Bloomberg Businessweek, a weekly magazine for the past 94 years, is going monthly, the company told staff members on Thursday.
The magazine will be redesigned with “heavier paper stock for a more high-end look and feel” and relaunched as a monthly print publication “later in 2024,” according to a memo from David Merritt and Katie Boyce, two leaders of Bloomberg’s media division, that was viewed by The New York Times.
There was no indication in the memo that the Businessweek name would change.
“The market for a weekly newsmagazine has been challenging for some time,” the memo said. “But we see demand in both digital and print for the ambitious long-form journalism Businessweek is now well known for.”
Businessweek was a struggling brand when Bloomberg bought it in 2009. The company renamed the magazine Bloomberg Businessweek, and its bold and provocative covers generated a surge of renewed interest. But it has not avoided the persistent headwinds facing all print publications, including ever-declining circulation and lower advertising revenue.
Mr. Merritt and Ms. Boyce said Bloomberg Businessweek was reaching “millions of new people every week” through Apple News+, a subscription offering that gives access to digital publications with paywalls, “with revenue from that partnership helping offset print declines.” It will continue to publish content on Bloomberg.com and operate as a brand in audio, events and video.
Bloomberg Businessweek’s editor, Joel Weber, will move to a new role in the newsroom when his replacement is found, the note said.
Bloomberg L.P., the parent company of the Bloomberg media arm, makes the vast majority of its revenue through its subscription terminal service, which provides news and financial data. In recent years, the company has sought to attract a new audience of subscribers through its website and other digital products. In 2018, it added a paywall to Bloomberg.com, which has more than 500,000 paid digital subscribers.

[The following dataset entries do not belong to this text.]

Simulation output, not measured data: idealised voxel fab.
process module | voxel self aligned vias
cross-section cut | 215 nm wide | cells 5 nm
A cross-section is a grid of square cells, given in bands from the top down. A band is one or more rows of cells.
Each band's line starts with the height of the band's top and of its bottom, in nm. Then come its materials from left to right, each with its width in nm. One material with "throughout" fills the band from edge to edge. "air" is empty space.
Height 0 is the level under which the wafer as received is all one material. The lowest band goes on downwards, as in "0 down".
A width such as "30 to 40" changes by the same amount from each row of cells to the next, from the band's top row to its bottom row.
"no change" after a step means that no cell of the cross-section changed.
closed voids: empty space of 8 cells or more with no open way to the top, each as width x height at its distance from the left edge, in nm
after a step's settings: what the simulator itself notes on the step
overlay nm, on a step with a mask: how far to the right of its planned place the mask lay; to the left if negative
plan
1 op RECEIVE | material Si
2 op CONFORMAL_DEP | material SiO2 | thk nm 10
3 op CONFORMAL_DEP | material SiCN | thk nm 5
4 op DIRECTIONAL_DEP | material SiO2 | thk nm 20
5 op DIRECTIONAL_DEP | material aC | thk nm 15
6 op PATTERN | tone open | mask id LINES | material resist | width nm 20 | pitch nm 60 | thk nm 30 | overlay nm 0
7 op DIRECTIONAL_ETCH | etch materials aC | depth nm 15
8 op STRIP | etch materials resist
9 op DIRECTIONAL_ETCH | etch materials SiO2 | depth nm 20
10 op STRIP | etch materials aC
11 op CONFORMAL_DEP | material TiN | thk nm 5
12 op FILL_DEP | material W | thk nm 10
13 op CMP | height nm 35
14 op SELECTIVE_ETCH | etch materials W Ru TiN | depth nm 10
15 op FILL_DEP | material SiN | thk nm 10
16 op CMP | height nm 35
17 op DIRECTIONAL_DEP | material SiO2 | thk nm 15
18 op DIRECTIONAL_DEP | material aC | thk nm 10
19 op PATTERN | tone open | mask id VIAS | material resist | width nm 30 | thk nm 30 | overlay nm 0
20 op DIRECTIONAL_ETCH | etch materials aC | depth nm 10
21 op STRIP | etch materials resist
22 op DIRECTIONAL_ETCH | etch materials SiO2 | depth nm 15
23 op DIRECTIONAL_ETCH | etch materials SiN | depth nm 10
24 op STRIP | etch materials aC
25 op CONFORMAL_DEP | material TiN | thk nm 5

Early next year, the company will introduce a digital weekend product featuring video, audio and long-form journalism and expanded cultural coverage, the memo on Thursday said.
Bloomberg Media’s chief executive, M. Scott Havens, announced on Monday that he would leave the organization, which he had helmed since January 2022, to become the chief executive of the New York Mets. Karen Saltser, the chief financial and operating officer of Bloomberg Media, was named interim chief executive while a search is underway for Mr. Haven’s replacement.